Eur/usd - page 97

 

Euro Weakens to Five-Week Low as German Confidence Declines

The euro fell to a five-week low versus the dollar after a gauge of German investor confidence declined for a fifth month, fueling speculation the European Central Bank will take measures to boost the region’s economy.

The U.S. currency pared gains against the yen after a report showed retail sales rose in April less than forecast. The 18-nation currency weakened for a fifth day after the Wall Street Journal reported that Germany’s Bundesbank is willing to back stimulus measures from the ECB next month if staff forecasts show a lower 2016 inflation outlook.

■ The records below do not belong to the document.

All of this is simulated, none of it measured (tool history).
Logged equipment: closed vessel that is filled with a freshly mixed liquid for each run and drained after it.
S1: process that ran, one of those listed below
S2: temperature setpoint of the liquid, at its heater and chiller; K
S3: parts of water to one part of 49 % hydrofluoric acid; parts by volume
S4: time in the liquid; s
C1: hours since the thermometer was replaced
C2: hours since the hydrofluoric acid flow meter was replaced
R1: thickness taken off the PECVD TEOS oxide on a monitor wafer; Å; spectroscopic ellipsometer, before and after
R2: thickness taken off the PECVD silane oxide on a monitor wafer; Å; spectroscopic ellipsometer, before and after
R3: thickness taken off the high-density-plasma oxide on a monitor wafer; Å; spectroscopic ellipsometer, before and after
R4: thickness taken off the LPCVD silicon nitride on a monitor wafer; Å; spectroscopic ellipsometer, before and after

“The euro is falling on a report that Weidmann is saying he’s ready to cut rates if needed,” said Manuel Oliveri, a currency strategist at Credit Agricole SA’s corporate and investment banking unit in London, referring to Bundesbank chief Jens Weidmann. “There’s a lot of focus on Weidmann because, as the Bundesbank president, he’s on the least dovish side when it comes to the ECB. This is supporting the notion that there’s a quite high probability of the ECB acting next month.”

The euro fell 0.3 percent to $1.3716 at 8:31 a.m. New York time after declining to $1.3699, the least since April 7. The yen was little changed at 102.16 per dollar after depreciating to 102.36, the weakest level since May 2. Japan’s currency strengthened 0.3 percent to 140.14 per euro.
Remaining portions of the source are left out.